Three forestry researchers who worked with the CSIRO, Australia’s national science agency, have been awarded the prestigious Marcus Wallenberg Prize by Sweden’s King Carl Gustaf XVI in Stockholm. The three winners of the 2020 prize; Professor Joseph Landsberg, Professor Richard Waring and Professor Nicholas Coops either worked for CSIRO or were visiting researchers to the organisation. Source: Timberbiz
The Marcus Wallenberg Prize recognizes, encourages and stimulates scientific achievements which contribute significantly to broadening knowledge and to technical development within the fields of importance to forestry and forest industries.
The winners share the 2020 Marcus Wallenberg Prize (US$310,000) for a model to predict forest growth in a changing climate.
Satellite imagery offers the possibility to scale up the model to show how different environmental conditions affect the world’s forests.
Professor Joseph Landsberg was chief of the Division of Forest Research at the CSIRO from 1981 to 1988. He has been Adjunct Professor at Charles Sturt University, Bathurst, and at the University of Queensland. He was a visiting professor at NASA between 1993 and 1994, and at the University of Helsinki, Finland, in 1998.
Professor Coops worked at CSIRO until 2003 and worked mainly on remote sensing. He is now Professor at the University of British Columbia, Vancouver, Canada, where he holds a Canada Research Chair in remote sensing.
Professor Waring worked at Oregon State University and has been a visiting researcher at many universities and science organisations, including CSIRO. He is now Distinguished Professor Emeritus of Forest Science at Oregon State University.

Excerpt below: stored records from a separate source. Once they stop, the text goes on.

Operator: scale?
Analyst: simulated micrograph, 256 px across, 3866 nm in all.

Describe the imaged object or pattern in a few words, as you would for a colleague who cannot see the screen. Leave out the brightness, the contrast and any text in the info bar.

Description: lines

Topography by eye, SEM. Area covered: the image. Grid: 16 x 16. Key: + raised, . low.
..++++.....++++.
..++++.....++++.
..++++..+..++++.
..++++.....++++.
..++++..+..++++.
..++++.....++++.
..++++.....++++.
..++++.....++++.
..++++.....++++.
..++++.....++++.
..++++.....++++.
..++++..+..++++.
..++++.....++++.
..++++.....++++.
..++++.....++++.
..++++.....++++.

In the 1990s, Professors Landsberg and Waring developed a model for forest growth that was based on simple plant physiological principles such as access to light, water, and nutrients.
Professor Coops, then working in Australia, added advanced satellite imagery analysis to the model. The result is a powerful tool for predicting growth and assessing the risks to the world’s forests posed by climate change.
Professors Landsberg and Waring became pioneers when they presented their Physiological Principles Predic0ng Growth, 3PG model, in 1997 to predict forest growth under changing environmental conditions.
The model is also able to calculate how actions, such as thinning and fertilisation, affect forest growth and development.